Splash - 3 elements in interplay
»Splash« is a composition of a washstand, a shower and a bathtub, which allows the key aspects of the bathroom to be combined into a single organic body.
Solid surface materials Miraklon & corian
»The flowing shapes are based on the fluidity of water,« Thomas Vietzke from »Vietzke & Borstelmann Architekten« describes the design concept. The fact that Hasenkopf Industrie Manufaktur masters the use of a wide variety of premium materials is demonstrated by the visionary piece of bathroom furniture »Splash« in a variety of ways. In addition to the solid surface materials MIRAKLON® and Corian®, more than 500 conical acrylic inlays were produced by Hasenkopf – every one unique. All the items are seamlessly integrated into the shell by hand and carefully finished, creating a flawlessly polished surface. With the help of LED units under the outer shell, the transparent acrylic inlays produce an impression of drops of water in the desired colours.
Interview with Thomas Vietzke
Hasenkopf: You designed »Splash« for Hasenkopf Industrie Manufaktur. What inspired you?

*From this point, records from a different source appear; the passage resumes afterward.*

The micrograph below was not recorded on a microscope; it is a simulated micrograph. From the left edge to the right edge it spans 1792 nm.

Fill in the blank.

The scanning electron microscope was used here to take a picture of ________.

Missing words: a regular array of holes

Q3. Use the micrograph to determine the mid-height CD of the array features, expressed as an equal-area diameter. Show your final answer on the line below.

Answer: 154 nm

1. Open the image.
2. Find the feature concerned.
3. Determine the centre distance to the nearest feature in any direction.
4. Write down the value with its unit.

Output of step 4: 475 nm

Thomas Vietzke:Splash is an expression of our confrontation with the innovative casting process »...«, which allows very complex and continuous surfaces to materialise perfectly. In this item, three functions of a bathroom are merged together in a single drop shape. The continuous transitions from one concave-convex shape into the next are pleasing to the touch; a sensory experience is made possible.
Hasenkopf: Do you create your design visions primarily for use by people or is it more important to you to demonstrate the possibilities of tomorrow?
Thomas Vietzke: Design must always be useful; otherwise, it would be art. At the same time, a good design also uses future technologies, such as digital production methods, digital design methods etc. In this case, we work at the transition between digital and analogue, a kind of digital craft. Ultimately this type of prototype (Splash) is aimed at testing an extreme case of forms of design which will later be mass-produced.
Hasenkopf:When Hasenkopf asked you for an extraordinary design, you were surprised by today’s possibilities for realisation?
Thomas Vietzke: Not exactly surprised, but delighted: the congenial development of possibilities for forming and production, including with respect to a customisation of shapes, in industry corresponds to our design approach of developing customised pieces.
Hasenkopf: What trends have you seen in design in recent years?
Thomas Vietzke: It is, for example, interesting, that even in companies which have previously relied on an almost radical minimalism – i.e. the total simplification of the form and function formula – increasingly differentiated shapes are appearing. The result is a greater variety of shapes in contrast to purely monotonous levels. The purely functionalist approach (identical components repeated) is stepping into the background in favour of a greater wealth of shapes.